Jupiter’s Circle #1 (Image)


CREDIT: Image Comics

Rating: 4/5 – Read Jupiter’s Legacy Before You Dive Into the Circle.
by ComicSpectrum reviewer Amy Okamoto.

Jupiter’s Circle is the prequel series to Millar’s previous superhero series Jupiter’s Legacy. This book takes us back to 1959 when the elder superpowers were young. With only a brief introduction to the Jupiter universe, new readers may find this book difficult to decipher as it is targeted towards readers of the original series.

Millar takes an interesting approach to the young superheroes. Rather than have them identified by their costumed secret identities, the storyline revolves around them in their everyday personas. In fact, only one character is ever referred to by his superhero name. The rest of the cast are known only by their given first names. The assumption here is that readers already know who these characters are, but this device lets Millar put the focus on their human traits and shortcomings rather than their super abilities. Other than a brief fight with an alien, much of the book’s drama revolves around daily life.

The 50s atmosphere is well done, conveying the attitudes of hope and conservatism associated with the era, including the paranoia and condemnation of anything that can be seen as being outside the “norm” of a tidy American life. A period of both glamor and secrets, the politics of the 50s forced many people to live a double life or else risk a scandal that could ruin them. Millar explores one character’s struggle to fit in to these high ideal standards.  His choices lead up to a potential crisis beyond a personal nature. Katherine Hepburn and J. Edgar Hoover make appearances in the book, cementing the feel of the 50s era and in the case of Hoover, making the fear of persecution and scandal tangible.

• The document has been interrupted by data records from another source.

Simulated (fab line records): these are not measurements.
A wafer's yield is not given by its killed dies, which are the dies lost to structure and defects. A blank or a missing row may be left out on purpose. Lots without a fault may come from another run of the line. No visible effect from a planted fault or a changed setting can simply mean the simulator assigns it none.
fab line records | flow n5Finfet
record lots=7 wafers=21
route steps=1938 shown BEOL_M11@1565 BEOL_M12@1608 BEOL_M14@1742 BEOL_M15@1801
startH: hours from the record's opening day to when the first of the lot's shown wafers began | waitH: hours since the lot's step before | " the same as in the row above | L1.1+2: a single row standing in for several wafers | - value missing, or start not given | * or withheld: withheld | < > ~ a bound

Wilfredo Torres does a fine job of depicting the stylized 50s. He illustrates attractive characters, but at times it was difficult to distinguish between some of the male characters.  Beyond that, he did good work of bringing them to the forefront of our attention while not losing the atmosphere of the background.

Jupiter’s Circle #1 is less of a superhero story and more of a humanistic tale. It examines the humanity behind the masks, showing that these seemingly super beings are just as fragile as the rest of us.  Fans of Jupiter’s Legacy will undoubtedly enjoy seeing the characters in their prime and the foreshadowing of what will come to be.